International Development Cooperation in Latin America

Credits: 3.0 /ECTS: 6.0

Course Description

Recent international milestones such as the 2015 Sustainable Development Goals or COP21 in Paris have stressed the importance of sustainable development and of development cooperation. This course will explore these two topics in an international context, focusing on Latin America. It will describe chosen development challenges faced by the international community, and the actors working on reducing social and economic disparities. The class will use a variety of examples, including guest speakers from the development professions, and insist on exchange of opinions.

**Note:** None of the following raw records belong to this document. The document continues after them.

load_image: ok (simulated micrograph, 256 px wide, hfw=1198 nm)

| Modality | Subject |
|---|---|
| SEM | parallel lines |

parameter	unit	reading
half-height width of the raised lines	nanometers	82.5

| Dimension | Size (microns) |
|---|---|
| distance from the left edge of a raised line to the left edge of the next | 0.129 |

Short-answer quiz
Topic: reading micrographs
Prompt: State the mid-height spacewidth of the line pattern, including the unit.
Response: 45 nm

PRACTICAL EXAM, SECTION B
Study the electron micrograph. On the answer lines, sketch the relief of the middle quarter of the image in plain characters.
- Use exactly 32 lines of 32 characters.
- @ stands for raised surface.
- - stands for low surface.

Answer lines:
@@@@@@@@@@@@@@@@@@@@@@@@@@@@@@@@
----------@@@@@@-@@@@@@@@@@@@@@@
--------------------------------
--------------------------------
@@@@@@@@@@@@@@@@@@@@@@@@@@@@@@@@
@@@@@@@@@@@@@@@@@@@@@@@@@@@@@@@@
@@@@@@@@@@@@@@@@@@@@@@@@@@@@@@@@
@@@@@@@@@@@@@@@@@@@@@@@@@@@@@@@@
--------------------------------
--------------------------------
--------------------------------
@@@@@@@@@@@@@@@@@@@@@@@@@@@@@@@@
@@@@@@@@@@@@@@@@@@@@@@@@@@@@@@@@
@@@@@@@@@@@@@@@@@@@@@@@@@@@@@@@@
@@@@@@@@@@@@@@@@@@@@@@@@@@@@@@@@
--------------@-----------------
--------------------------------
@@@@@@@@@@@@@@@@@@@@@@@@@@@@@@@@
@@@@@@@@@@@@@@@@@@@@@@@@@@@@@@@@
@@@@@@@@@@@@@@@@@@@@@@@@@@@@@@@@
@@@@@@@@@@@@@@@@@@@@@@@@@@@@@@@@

The primary pedagogical techniques are: group discussion and group work based on lectures, assigned readings and essays, guided by the instructor. The students will be assessed based on their participation in class, which includes a presentation, a series of assignments and essays and a written final exam.

Project Management

Credits: 3.0 /ECTS: 6.0

Prerequisites Recommendation:
Basics of Business Administration
Management Accounting and Basics of Controlling

Course Description

Introduction to (agile) project management, definition of important terms (Kanban, Scrum, …), international standards, literature, process models.
Project goals and project benefits, project environment.
Organisational structures in projects, programs and portfolios.
Task planning and scheduling, determination of milestones.
Team organisation, conflict management, project management.
Expense estimation methods.
Risk management.
Change management.
Quality management.
Project completion phase; Project evaluation, completion of the project Organisation, dissolution of the project team, lessons learned.
Trends in project management.

Learning Outcomes

Upon completion of this module, students will be able to:
Describe international standards and procedures.
Formulate specific (SMART) project goals.
Analyse the respective project environment / stakeholder.
Apply relevant project management tools and methods, such as the creation of schedules and project plans, milestones and work packages.
Apply the principles of resource planning, risk management, and project controlling.
Understand why good project culture is characterized by trusting cooperation and diverse networking in the team, allowing mistakes and learning.
Solve conflicts that arise in a project team.
Determine how projects can ensure sustainability and value creation in organisations.
Derive a form of project management specific to their study programme/field.
Critically analyse leadership in teams.

Migration, Cultural Identity and Multiculturalism in Contemporary Film

Credits: 3.0 /ECTS: 6.0

Course Description

Argentina and the United States –along with Australia, Canada and Brazil- are considered to be “countries of immigrants”, whose societies have been largely influenced by the mass migration waves of the mid-19th century as well as subsequent immigrant arrivals. Both societies have been defined as “melting pots”.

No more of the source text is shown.